A batch parallel submission script looks almost exactly like a batch serial script. There are a couple of ways to run a batch parallel job. It is possible to run a job array using --ntasks and an srun command in the sbatch script. However, the --array flag is far more convenient for most purposes.
The --array flag is followed by an index specification which allows the user to specify any set of task IDs for each job in the array. The specification can use '-' to specify a range of task IDs, commas to specify an arbitrary list, or both. For example, to run a job array with task IDs ranging from 1 to 5, we would use the following:
Some SLURM clusters use an operating system feature known as task affinity to improve performance. The feature binds each process to a specific core, so that any data in the cache RAM of that core does not have to be flushed and reloaded into the cache of a different core. This can dramatically improve performance for certain memory-intensive processes, though it won't make any noticeable difference for many jobs.
In order to activate task affinity, you must use srun or another command to launch the processes.
#!/usr/bin/env bash #SBATCH --array=1-5 # OK, but will not use task affinity hostname
#!/usr/bin/env bash #SBATCH --array=1-5 # Activates task affinity, so each hostname process will stick to one core srun hostname
If we wanted task IDs of 1,2,3,10, 11, and 12, we could use the following:
#!/usr/bin/env bash #SBATCH --array=1-3,10-12 srun hostname
The reasons for selecting specific task IDs are discussed in the section called “Environment Variables”.
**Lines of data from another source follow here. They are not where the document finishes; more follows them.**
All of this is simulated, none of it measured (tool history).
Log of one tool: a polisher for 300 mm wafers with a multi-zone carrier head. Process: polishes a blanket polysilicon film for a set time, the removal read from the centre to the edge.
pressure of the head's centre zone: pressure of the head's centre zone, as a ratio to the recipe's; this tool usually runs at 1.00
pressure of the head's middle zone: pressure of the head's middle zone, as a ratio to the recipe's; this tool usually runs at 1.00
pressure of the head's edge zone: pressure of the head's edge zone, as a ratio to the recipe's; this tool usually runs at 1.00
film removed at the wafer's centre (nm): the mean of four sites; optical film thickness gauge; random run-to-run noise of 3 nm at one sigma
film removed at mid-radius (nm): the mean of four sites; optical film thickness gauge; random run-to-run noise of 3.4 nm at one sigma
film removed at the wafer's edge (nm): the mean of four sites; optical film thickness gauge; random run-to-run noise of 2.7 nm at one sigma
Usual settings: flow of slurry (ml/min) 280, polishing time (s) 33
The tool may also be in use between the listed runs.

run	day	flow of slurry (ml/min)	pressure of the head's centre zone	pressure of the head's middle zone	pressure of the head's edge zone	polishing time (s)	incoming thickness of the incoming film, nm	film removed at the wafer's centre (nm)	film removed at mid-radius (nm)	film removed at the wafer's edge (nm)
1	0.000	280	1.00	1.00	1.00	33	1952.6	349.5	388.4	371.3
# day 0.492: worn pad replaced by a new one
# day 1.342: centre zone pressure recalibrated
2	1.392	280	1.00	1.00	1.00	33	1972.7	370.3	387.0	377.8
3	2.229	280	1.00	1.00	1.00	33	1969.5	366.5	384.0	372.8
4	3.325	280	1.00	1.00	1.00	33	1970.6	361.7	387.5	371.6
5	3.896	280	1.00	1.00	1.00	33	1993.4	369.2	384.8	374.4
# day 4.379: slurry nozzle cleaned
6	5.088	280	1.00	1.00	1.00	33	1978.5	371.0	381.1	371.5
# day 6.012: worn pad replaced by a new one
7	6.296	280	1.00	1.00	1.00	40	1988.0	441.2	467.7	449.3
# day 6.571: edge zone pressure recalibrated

Another advantage of using --array is that we don't need all the cores available at once in order for the job to run. For example, if we submit a job using --array=1-200 while there are only 50 cores free on the cluster, it will begin running as many processes as possible immediately and run more as more cores become free. In contrast, a job started with --ntasks will remain in a pending state until there are 200 cores free.
Furthermore, we can explicitly limit the number of array jobs run at once with a simple addition to the flag. Suppose we want to run 10,000 processes, but be nice to other cluster users and only use 100 cores at a time. All we need to do is use the following:
#SBATCH --array=1-10000%100
Finally, we can run arrays of multithreaded jobs by adding
--cpus-per-task
. For example, the BWA
sequence aligner allows the user to specify multiple threads
using the -t
flag:
#SBATCH --array=1-100 --nodes=1 --cpus-per-task=8 srun bwa mem -t $SLURM_CPUS_PER_TASK reference.fa input.fa > output.sam
Copy your hostname.sbatch
to
hostname-parallel.sbatch
, modify
it to run 5 processes, and submit it to the scheduler
using sbatch. Then check the status
with squeue and view the output
and error files.
A multi-core job is any job that runs a parallel program. This means that it uses multiple processes that communicate and cooperate with each other in some way. There is no such communication or cooperation in batch parallel (also known as embarrassingly parallel) jobs, which use SLURM's --array flag.
Cores are allocated for multi-core jobs using the --ntasks flag.
Using --ntasks ONLY tells the SLURM scheduler how many cores to reserve. It does NOT tell your parallel program how many cores or which compute nodes to use. It is the responsibility of the user to ensure that the command(s) in their script utilize the correct number of cores and the correct nodes within the cluster.
Some systems, such as OpenMPI (discussed in the section called “Message Passing Interface (MPI)”), will automatically detect this information from the SLURM environment and dispatch the correct number of processes to each allocated node.
If you are not using OpenMPI, you may need to specify the number of cores and/or which nodes to use in the command(s) that run your computation. Many commands have a flag argument such as -n or -np for this purpose.
OpenMP (not to be confused with OpenMPI) is often used to run multiple threads on the same node (shared memory parallelism, as discussed in the section called “Shared Memory and Multi-Core Technology” and the section called “Shared Memory Parallel Programming with OpenMP”).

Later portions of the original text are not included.